Im looking at buying energy efficient windows for my home. I hear they can considerably reduce heating loss in winter while keeping the place cool in Summer. Does anyone know rounghly how much they cost and are they worth the investment?
Looking here - https://priceexperts.co.uk/window-prices/energy-efficient/ - there’s a rough estimate. Does anyone have any experience cost versus benefit?
I have read some of the comments where everyone explains payback.... long story short explore companies like Magnetite, Indow etc. Well worth the money at a less cost and less mess to the home/ better performance than new windows with less ROI.
The Efficient Windows Collaborative's Window Selection Tool can help with some cost numbers.
Of course as mentioned in the earlier posts, efficient windows are replaced often for other reasons than for cost. There are the benefits of possible lower HVAC cost (if replacing mechanical equipment), improved comfort (less drafts, solar gain), reduced condensation, and reduced fading. The other benefit of replacing windows, if doing other energy-efficient measures, is it an energy-efficient replacement measure that is visible curbside. This can be good for resale value.
Despite many fine comments, in the end, you either run your home's data through energy modeling software or you're just guessing.
In most (but not all) cases, window replacement will not return a payback in energy savings within even 15-20 years.
Agree, for some highly efficient windows. Hence my comment about replacing windows for other reasons than efficiency measures.
After testing many hundreds of homes over the years I find that replacing windows is usually the least of people's needs. In older homes there's much more effective ways to spend that money doing air sealing and insulating, usually for quite a bit less.
After that's done then it's worth thinking about windows for energy efficiency reasons. That said, there are other perfectly valid reasons to change out your windows such as security, cosmetic, safety (painted shut) and safety (painted shut with lead based paint).

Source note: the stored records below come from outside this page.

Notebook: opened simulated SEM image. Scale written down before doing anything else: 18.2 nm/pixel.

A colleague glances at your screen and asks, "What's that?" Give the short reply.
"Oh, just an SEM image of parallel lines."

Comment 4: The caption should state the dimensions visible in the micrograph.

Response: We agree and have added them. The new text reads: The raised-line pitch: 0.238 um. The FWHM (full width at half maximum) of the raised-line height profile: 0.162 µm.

While people do like to talk about energy efficiency it's been my experience that changing out windows affects comfort much more than bottom line energy bills. The question I ask my customers who might be trying to decide whether to replace windows is "what's your comfort worth?"
And like my own house, lots of air sealing
There are so many factors to consider when replacing windows. For example, if you block the heat gain from the winter sun, it will increase your heat load. But if the home has deciduous shade or awnings that will block the summer sun, then you could use a lower SHGC and retain the winter heat gain. Not all windows in the home need to have the same SHGC. Leaky, drafty windows need to be replaced, but you need to understand the SHGC and the U Value.
So many replies - obviously this is a hot topic :)
I agree that unless the existing windows are single pane, changing windows for the sake of energy savings is not cost effective.
I haven't read all the posts but I didn't see anyone mentioning low-e storm windows. The cost of the product would be much less and the cost of installation would also be much easier and much less expensive so they are considered cost effective here in the northwest. Last I heard, some of these are at the precipice of achieving the Energy Star designation.
Installing glass over glass does not make sense given glass has a poor thermal rating, even if it is properly air sealed and low -e. Take a good look at Magnetite and/or Indow those numbers make sense.
There is more to windows than just their individual performance- they are usually the least efficient part of the building envelope. That means that in cold temperatures- they are the surface for condensation of moisture- and if that's not controlled- mold and rot. Replacing windows and controlling condensation are items that need to be considered together, as even with good interior air circulation the differential R value will still lead to condensation.